Datasets miss extern data handling and other things

I'm looking into how to convert my old DatasetConfig-based datasets to the new Dataset interface (#231).

What I'm missing:

I want to combine train, dev, devtrain somehow together. This is what I would want for all training jobs. Should we provide a common data structure for this? TrainingDatasets?
With a dataset always comes the extern data. Shouldn't this be part of the Dataset interface? Otherwise you must do this manually, and somehow infer it from the dataset? Or I would need some other extended structure DatasetWithExternData or so.
Extern data would use dimension tag, and it's important that they would be shared among train/dev/devtrain. How would we do this?
I'm building some setup pipeline for standard supervised training, i.e. for the pipeline I somewhere need to define which is the input and which is the output data key in extern data. This would also be in TrainingDatasets, or maybe there would be a more special variant SupervisedTrainingDatasets?

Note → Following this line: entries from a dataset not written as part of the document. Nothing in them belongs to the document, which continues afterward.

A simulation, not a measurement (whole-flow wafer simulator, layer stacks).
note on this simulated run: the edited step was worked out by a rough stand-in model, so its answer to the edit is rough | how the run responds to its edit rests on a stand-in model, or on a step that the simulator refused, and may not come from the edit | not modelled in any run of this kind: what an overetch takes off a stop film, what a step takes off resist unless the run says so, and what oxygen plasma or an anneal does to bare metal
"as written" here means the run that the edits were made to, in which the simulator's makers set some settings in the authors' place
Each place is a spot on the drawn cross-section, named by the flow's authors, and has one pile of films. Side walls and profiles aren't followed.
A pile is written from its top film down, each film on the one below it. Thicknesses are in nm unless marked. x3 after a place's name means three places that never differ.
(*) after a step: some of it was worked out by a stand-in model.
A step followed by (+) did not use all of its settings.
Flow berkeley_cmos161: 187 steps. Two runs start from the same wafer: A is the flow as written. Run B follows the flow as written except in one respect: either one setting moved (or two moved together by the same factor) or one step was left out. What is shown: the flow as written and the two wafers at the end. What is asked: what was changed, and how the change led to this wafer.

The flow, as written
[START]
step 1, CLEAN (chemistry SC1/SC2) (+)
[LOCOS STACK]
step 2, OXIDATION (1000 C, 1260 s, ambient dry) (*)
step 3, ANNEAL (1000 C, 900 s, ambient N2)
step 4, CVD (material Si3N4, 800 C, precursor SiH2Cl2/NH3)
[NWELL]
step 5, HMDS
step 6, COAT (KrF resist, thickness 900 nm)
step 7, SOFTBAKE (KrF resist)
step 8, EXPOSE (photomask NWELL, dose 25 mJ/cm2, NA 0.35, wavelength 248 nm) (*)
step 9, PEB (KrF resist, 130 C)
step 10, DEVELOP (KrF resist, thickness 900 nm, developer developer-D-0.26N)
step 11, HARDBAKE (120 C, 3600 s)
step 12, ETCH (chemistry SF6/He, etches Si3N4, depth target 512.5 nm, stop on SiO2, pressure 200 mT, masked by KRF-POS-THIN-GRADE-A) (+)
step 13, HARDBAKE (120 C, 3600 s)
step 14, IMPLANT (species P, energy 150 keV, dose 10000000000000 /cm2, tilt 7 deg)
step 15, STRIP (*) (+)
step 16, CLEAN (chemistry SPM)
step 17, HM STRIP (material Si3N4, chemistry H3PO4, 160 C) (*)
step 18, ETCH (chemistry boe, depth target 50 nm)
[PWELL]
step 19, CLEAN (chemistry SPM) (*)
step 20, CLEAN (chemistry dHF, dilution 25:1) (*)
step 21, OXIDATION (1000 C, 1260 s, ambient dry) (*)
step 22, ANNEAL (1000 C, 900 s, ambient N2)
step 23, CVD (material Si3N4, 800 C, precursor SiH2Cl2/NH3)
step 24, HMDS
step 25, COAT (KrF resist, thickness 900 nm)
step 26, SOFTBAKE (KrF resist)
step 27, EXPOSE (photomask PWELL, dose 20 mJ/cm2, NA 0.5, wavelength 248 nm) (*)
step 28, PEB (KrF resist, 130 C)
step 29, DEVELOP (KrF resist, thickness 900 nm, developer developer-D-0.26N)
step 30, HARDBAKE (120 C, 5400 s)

What @Atticus1806 and I are using is e.g. the following code:

@dataclass(frozen=True)
class TrainingDatasets:
    train: Dataset
    cv: Dataset
    devtrain: Dataset
    extern_data: Dict[str, Dict[str, Any]]

Or even directly with the Datastreams we are using (and maybe can discuss to make them public as well). This is what we do for TTS setups:

@dataclass(frozen=True)
class TTSTrainingDatasets:
    """
    Dataclass for TTS Datasets
    """
    train: MetaDataset
    cv: MetaDataset
    datastreams: Dict[str, Datastream]

So no dev-train because data-aug is currently not relevant for TTS, and the type is MetaDataset because we always have multiple inputs/outputs.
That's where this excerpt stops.